In and around Fox Lake, a community of 10,000, residents were asked to stay indoors. Police have even taken people's dogs outside to relieve themselves rather than let residents do it themselves, The Associated Press reported.
"Today, not only did Fox Lake lose a family member — I lost a really dear friend," Fox Lake Mayor Donny Schmit said at a news conference Tuesday.
"Residents in here knew him as G.I. Joe, and remember him as someone deeply committed to Fox Lake," Schmit added.
A vigil is planned Wednesday night for Gliniewicz, who was set to retire from the Fox Lake Police Department last month but stayed on a while longer as a favor,NBC Chicago reported.
Gliniewicz had an enthusiasm for and dedication to law enforcement, those who knew him said. His work included guiding children as part of a local Police Explorers unit.

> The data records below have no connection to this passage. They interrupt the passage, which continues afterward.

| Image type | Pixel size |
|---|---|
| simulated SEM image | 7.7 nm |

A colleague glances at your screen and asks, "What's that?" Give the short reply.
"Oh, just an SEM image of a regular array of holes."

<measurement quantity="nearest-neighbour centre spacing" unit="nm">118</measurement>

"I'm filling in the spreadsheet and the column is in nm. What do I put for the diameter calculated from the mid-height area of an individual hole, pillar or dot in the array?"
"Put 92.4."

"He would always try to help everybody," youth member Thomas Ashbacher told NBC Chicago. "He would give his shirt off his back if he could."
Illinois State Rep. Barbara Wheeler asked the community for prayers. "Fox Lake lost a true hero today," she said.
Congressman Robert Dold called Gliniewicz's death a "heartbreaking reminder of the sacrifices made every day by those who have dedicated their lives to protect us."
"Today the Fraternal Order of Police lost a fellow member and brother who died heroically serving his community," Illinois Fraternal Order of Police President Chris Southwood said in a statement to NBC Chicago.
"Our thoughts and prayers go out to the slain officer's family, friends and fellow police officers," Southwood said. "He leaves a legacy of several decades of service to Fox Lake for which we are humbly grateful."